Extending the Brester-Marsh methodology beyond 1998—the end point in their original study—implies an increase in beef production per U.S. cow of 44 percent from 1972 to 2010. In the most recent peak year of 2008, 26.561 billion pounds of beef were produced, 1.565 billion pounds of that beef attributable to cattle imported from Canada and Mexico. Again adjusting for beef from foreign livestock, an average of 600 pounds was produced per U.S. cow in the January 1 total cow inventory of 41.692 million cows.
Federally inspected average dressed weights reported by USDA's National Agricultural Statistics Service (NASS) have increased steadily over time (fig. 1). Annual average dressed weights for all cattle in 1970 that averaged 624 pounds per head had increased by almost 26 percent to 784 pounds in 2009, the heaviest annual average weights to date. The dressed-weight measures in both years include effects from imported livestock.
The U.S. depends on foreign sources for a significant share of its red meat. These sources include both meat imported directly as beef, pork, or lamb and the meat produced in the U.S. from imported live animals. For beef, foreign sources have
accounted for as little as 8.2 percent (1974 and 1975) to as much as 18.2 percent (2005). Even during 2003 through 2005 when cattle imports from Canada were subject to restrictions due to the discovery of Bovine Spongiform Encephalopathy, beef from foreign sources accounted for 14.6 to 18.2 percent of U.S. beef supplies.
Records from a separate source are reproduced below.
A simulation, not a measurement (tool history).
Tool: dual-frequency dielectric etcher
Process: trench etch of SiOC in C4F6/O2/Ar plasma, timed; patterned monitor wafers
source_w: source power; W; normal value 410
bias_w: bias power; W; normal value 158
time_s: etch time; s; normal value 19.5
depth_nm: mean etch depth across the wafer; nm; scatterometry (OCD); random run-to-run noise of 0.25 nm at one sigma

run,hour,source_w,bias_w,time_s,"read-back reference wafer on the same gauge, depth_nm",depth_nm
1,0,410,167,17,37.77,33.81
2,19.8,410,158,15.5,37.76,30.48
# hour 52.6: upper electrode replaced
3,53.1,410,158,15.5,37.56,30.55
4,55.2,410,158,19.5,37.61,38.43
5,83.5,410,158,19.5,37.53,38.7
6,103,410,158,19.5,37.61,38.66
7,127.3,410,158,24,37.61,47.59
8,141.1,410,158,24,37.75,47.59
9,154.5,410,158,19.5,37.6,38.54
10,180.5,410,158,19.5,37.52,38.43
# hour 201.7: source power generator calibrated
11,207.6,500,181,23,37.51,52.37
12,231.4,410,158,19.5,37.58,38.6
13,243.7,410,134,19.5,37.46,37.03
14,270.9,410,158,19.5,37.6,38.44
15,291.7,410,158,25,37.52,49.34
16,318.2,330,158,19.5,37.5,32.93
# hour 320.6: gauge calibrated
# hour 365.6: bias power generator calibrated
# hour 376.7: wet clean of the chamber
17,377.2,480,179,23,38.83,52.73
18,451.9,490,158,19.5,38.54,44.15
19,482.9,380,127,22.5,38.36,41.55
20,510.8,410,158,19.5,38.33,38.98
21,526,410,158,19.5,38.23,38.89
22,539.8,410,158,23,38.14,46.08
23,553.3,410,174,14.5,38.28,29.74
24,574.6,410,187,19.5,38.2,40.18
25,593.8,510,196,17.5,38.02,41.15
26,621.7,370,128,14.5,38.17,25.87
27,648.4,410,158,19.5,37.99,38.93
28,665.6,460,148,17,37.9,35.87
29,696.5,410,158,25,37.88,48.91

For 2011, cumulative imports of Canadian cattle into the United States were 35 percent lower year-over-year than in 2010, while imports of beef from Canada were 20 percent lower, again, year-over-year. Over the same period, imports of cattle from Mexico were up by over 16 percent. In 2011, estimated (by the Brester-Marsh method) beef produced from cattle imported into the United States from Canada and Mexico combined with all beef imported into the United States represented a quantity equal to about 11 percent of total U.S. beef supplies (excluding beginning cold storage stocks and on-farm production),. This was down from almost 13 percent in 2010 due to reduced imports of cattle from Canada.